Hi all,
I'm just wondering how many of you out there navigate your relationship with a difficult parent?
Throughout my life my mum has been very difficult to deal with. I constantly have felt on edge around her and she has said some quite awful things to me when I was a child/teenager and also as a young adult. I made a mistake in my early 20s which I won't go into here but its something I put behind me and could move on from and bury in the past but she used to tell the story as entertainment for her friends who didn't know me or this past event that I don't really like to dwell on. I had ask her to stop and explained how I found it upsetting (which she poutily agreed to, but didn't apologise) and she didn't mention it again.
As an adult I've kept her at arms length emotionally and had a somewhat superficial relationship with her but I've always longed for a deeper connection with my mum and hoped that she would change.
Fast forward to now and I have a 13 week old son conceived via IVF. I let her in on this journey in the hope it would bring us closer and I thought it had, as she can do really caring things like bring food, buying gifts for my son ect..

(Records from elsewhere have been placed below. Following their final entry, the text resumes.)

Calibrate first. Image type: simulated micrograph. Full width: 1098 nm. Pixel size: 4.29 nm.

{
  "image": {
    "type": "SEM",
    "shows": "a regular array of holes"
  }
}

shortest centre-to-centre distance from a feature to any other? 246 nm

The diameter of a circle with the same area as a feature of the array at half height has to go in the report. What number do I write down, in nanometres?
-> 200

Throughout the pregnancy though she did upset my by broadcasting my pregnancy very early on before I was 12 weeks to a virtually anyone who listened, even though I said me and my fiancé were waiting until 12 weeks to announce it. She also kept telling me how awful the name was that we had chosen had my baby been a girl which was quite upsetting but I let it go over my head.
Anyway things came to a huge head a couple of weeks ago, I am relocating an hour and a half away from my home to study at university and I travelled to meet with a childminder to vet her and discuss arrangements for care for 3 days for my son for when I start in September, he will be 9 months old.
I didn't tell her this as she has been generally unsupportive about me returning to higher education and has made catty comments about me using childcare. I must point out she works full time shift work, days, nights and afters so wouldnt be able to provide any regular child care herself.
Anyway, she confronted me about visiting a child minder as she had found out from a relative, and spoke to me in an awful tone and insinuated I didn't care about my son (am I happy to leave him with a stranger, she can't believe I've gone through all I've gone through to have him to dump him on a stranger) I completely flipped at this as my son is the most important thing to me and ensuring he has a good childminder and is looked after whilst I study is of upmost importance to me.
I must admit I didn't react well, I screamed at her that I'm more than capable of deciding what's best for my son and that shes not able to provide childcare anyway and I snatched his car seat carrier out of her hands and went back into my house and shut the door in her.
I reflected on how I'd reacted and I reached out and sent a message on WhatsApp and apologised, which she ignored and she has been frosty since, I have apoloised again as she seemed to be becoming less frosty and again she didn't really acknowledge it, just asked about my son etc.. I bought her a mother's day gift from my son to his nanna and from me and when I went to give than to her yesterday, she refused to accept them and threw them back in my face, so I asked her what exactly did she want from me to move forward as I had apologied twice and she seemed hellbent on punishing me for an argument 2 weeks prior although I don't think the reason I lost my temper was without merit given her tone and attitude.
This basically ignited another argument where she walked away from me and we are not currently speaking.
Im not reaching out to her again, as I feel I offered an olive branch and she beat me over the head with it. I could never imagine treating my son like this to be honest.
Sorry for the long post, but I wondered how many other people have a mother like this? And how do you navigate a relationship with them?